June 29, 2009 · 2 Comments

English grammar can be strange. Sometimes it seems to have a rule of breaking its own rules, as it were. An example that occurred to me yesterday involves the words less and fewer. I’ll tell you about it shortly, but I need some background first.

A rule

First consider the basic rule about these words:

  • fewer refers to things you can count
  • less refers to things you can’t count: continuous quantities.

So, for example, if you drop one of your plates on the floor while washing up and it shatters, you have fewer plates than you did before. But if you eat a larger piece of cake than planned, there is less cake left than there would have been otherwise.

Some exceptions which aren’t

This seems like a clear enough rule, and it’s one which we mostly adhere to in written English. Fowler [1], though, mentions a few apparent exceptions, such as

  • It is less than seventy miles to London
  • [It] costs less than fifty pounds
  • We have had reliable temperature records for less than 150 years
  • [Please write] fifty words or less.

On closer inspection, the first three of these turn out to fit the rule.Try using fewer in those examples: It is fewer than seventy miles to London sounds (at least to me) as though the distance to London has to be a whole number of miles. But it isn’t: distance is a continuous quantity, which just happens to be measured in miles. We aren’t counting the number of miles, but measuring the distance.

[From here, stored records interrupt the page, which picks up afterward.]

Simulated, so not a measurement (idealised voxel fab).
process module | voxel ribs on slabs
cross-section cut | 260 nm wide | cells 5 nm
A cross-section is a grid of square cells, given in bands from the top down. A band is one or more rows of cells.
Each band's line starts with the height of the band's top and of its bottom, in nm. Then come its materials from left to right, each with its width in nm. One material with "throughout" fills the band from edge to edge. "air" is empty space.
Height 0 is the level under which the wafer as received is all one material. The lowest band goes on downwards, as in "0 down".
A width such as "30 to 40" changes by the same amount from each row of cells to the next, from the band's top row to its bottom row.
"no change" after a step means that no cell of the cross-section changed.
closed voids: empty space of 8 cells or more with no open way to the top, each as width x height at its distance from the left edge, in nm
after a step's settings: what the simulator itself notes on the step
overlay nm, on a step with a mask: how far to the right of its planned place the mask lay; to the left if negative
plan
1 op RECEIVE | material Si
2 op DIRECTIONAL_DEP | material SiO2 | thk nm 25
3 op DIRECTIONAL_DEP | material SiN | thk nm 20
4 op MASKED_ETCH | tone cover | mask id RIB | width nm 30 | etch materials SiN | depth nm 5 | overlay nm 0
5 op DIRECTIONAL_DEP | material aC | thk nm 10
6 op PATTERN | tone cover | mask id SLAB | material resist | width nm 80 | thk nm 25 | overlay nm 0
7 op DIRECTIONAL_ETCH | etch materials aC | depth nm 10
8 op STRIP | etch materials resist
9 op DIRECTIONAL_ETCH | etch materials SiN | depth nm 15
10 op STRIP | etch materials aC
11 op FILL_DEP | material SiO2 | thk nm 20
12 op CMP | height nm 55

Similarly the time since temperature records began is unlikely to be a whole number of years, and we’re measuring the time, not counting individual years; less than 150 years really means “A time whose length is shorter than 150 years”.

The money example seems slightly different, since money does come in distinct steps. However, the steps are pence, not pounds. Normally you won’t get the correct price of something by counting out a number of pounds, and (at least to my ears) fewer than fifty pounds sounds like doing precisely that. We generally think of money as a thing which we have a lot or a little of, not as a pile of coins which we have many or few of. So it still fits the rule.

Fifty words or less is interesting because, as Fowler points out, it is standard wording for English exams. A whole number of words is definitely what’s wanted. But the emphasis is still really on the length of the passage to be written, not on the individual words.

As a borderline case, Fowler  gives having had in his house at one time no less than five Nobel Prize winners. I’m less happy about that one: I think that in written English it should definitely be no fewer than five of them. Nobel Prize winners seem to me to be something that you definitely have a whole number of, not something that you measure out. On the other hand, maybe when you have a crowd of Nobel Prize winners your attention is on the size of the crowd rather than on the individuals. But I somehow doubt it. Nevertheless, these examples do in fact fit the rule: fewer for things you count, and less for things you don’t. I’m merely a little dubious about the idea of not counting Nobel Prize winners.

Speaking colloquially

I’ve not studied the speech aspect of this, but it’s clear that many (maybe most) people ofetn don’t adhere to this rule when speaking. They say things like I’ve got far less things to do today and might treat less things to doless work to do and less to do as equivalents which are all variants on the idea of doing less.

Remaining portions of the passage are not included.